This folder contains all notebooks needed to run the model. The following is a detailed explanation of all the notebooks, their functionalities and how to use them. They are designed to be run in series, however if the necessary preprocessing steps have already been performed then you can only run 04_run_training.
This is a YAML file containing the main configuration settings for the neural network, the spectrogram calculation, the training, data augmentation, and so on. It is loaded by some of the notebooks. You can experiment with many of the parameters in here if you want to fine-tune performance.
Preprocesses waveform data to uniform length and saves the data locally. The notebook is a refactored and adapted version of Marius Faiß pre-processing script. Possible scenarios are that a sound file is either shorter or longer than a pre-defined uniform length, e.g. 5 seconds. In case the audio is shorter, two versions are created that are padded with zeros or looped to the full defined length, respectively. In case the audio is longer, it is chunked to pre-defined audio lengths that can overlap. Hence, to run the notebook, a set of window lengths and overlaps have to be defined. A reasonable heuristic is to choose the overlap as half of the window length. We experimented with values ranging from 3.5-7.5 seconds. Our preferred model was trained on 5 second windows with 2.5 overlaps. A 3.5 second window with 1 second overlap was also amongst the top submissions.
We have now set this notebook to generate only 1 set of windows and overlaps (the windows
variable in the code), but you could try others.
Calculates different types of class weights. Uses metadata from the "data"-folder as an input and saves class weights in an *.npy file in the "class_weights"-folder. We experimented with different approaches to calculating weights, in particular:
1: result = total_number_of_files / number_of_files_per_class
2: result = 1 - (number_of_files_per_class / total_number_of_files)
3: result = total_number_of_files / ((number_of_classes) * number_of_files_per_class)
Recommendations: Both approach 1. and 2. yield excellent performance. The most performant model relied on version 2.

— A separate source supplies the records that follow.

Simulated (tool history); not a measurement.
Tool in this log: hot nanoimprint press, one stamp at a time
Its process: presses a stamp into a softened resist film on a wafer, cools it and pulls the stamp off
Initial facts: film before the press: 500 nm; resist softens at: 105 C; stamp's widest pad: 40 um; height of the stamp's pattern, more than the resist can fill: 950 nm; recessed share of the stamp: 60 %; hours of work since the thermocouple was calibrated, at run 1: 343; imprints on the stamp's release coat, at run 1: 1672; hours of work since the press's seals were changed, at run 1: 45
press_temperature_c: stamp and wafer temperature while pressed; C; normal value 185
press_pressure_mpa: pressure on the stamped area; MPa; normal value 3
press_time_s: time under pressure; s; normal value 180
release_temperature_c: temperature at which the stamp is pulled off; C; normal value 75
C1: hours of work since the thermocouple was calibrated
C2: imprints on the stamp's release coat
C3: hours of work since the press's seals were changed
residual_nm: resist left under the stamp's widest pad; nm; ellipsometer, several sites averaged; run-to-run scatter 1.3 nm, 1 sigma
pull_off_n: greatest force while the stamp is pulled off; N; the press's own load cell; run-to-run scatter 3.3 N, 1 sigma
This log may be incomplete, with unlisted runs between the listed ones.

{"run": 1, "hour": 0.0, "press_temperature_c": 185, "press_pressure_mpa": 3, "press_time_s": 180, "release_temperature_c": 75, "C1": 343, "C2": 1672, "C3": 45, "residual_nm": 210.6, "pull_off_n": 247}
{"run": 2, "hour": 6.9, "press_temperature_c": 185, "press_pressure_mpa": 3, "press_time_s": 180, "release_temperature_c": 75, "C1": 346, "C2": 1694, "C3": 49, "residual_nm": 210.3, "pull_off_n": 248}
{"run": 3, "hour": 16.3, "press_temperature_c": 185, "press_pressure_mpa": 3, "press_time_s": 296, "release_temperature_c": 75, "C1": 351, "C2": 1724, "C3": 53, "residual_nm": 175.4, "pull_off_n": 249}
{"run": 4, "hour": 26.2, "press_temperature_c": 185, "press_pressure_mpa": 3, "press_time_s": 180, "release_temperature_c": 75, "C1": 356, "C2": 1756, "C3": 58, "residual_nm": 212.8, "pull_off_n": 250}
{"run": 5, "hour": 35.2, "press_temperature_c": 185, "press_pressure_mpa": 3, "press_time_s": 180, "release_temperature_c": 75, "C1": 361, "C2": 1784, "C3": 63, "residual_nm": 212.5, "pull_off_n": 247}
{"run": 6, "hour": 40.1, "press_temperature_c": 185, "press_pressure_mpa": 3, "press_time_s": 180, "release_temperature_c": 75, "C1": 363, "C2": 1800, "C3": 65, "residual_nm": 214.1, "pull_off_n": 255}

The learning rate is one of the most important hyperparameters to tune during when training a deep learning model. This notebooks provides a quick interface to the learning rate tuner implemented in Pytorch Lightning. A grid of learning rates can be defined and the tuner calculates the loss of a few batches to estimate a good initial starting rate. The results can be visualized and a final learning rate be suggested. During regular training runs, e.g. in 04_run_training.ipynb, a learning rate scheduler (CosineAnnealing) is being used to smoothly adjust the learning rate over the entire training run.
The main notebook to perform fine-tuning of a pre-trained model or to train a model from scratch. All parameters of the training run can be set at the top of the notebook and are automatically saved as a .yaml file at the beginning of the training. The training performance is logged using tensorboard and the best (in terms of validation F1), as well last model checkpoint are being saved. After the model training, validation and test files are being predicted and results averaged over all audio chunks available for each file, respectively. Error analysis is automatically being performed by calculating error metrics of the validation set and plotting of a confusion matrix.
This notebook acts as a convenience to loop over multiple hyperparameters to estimate the best settings.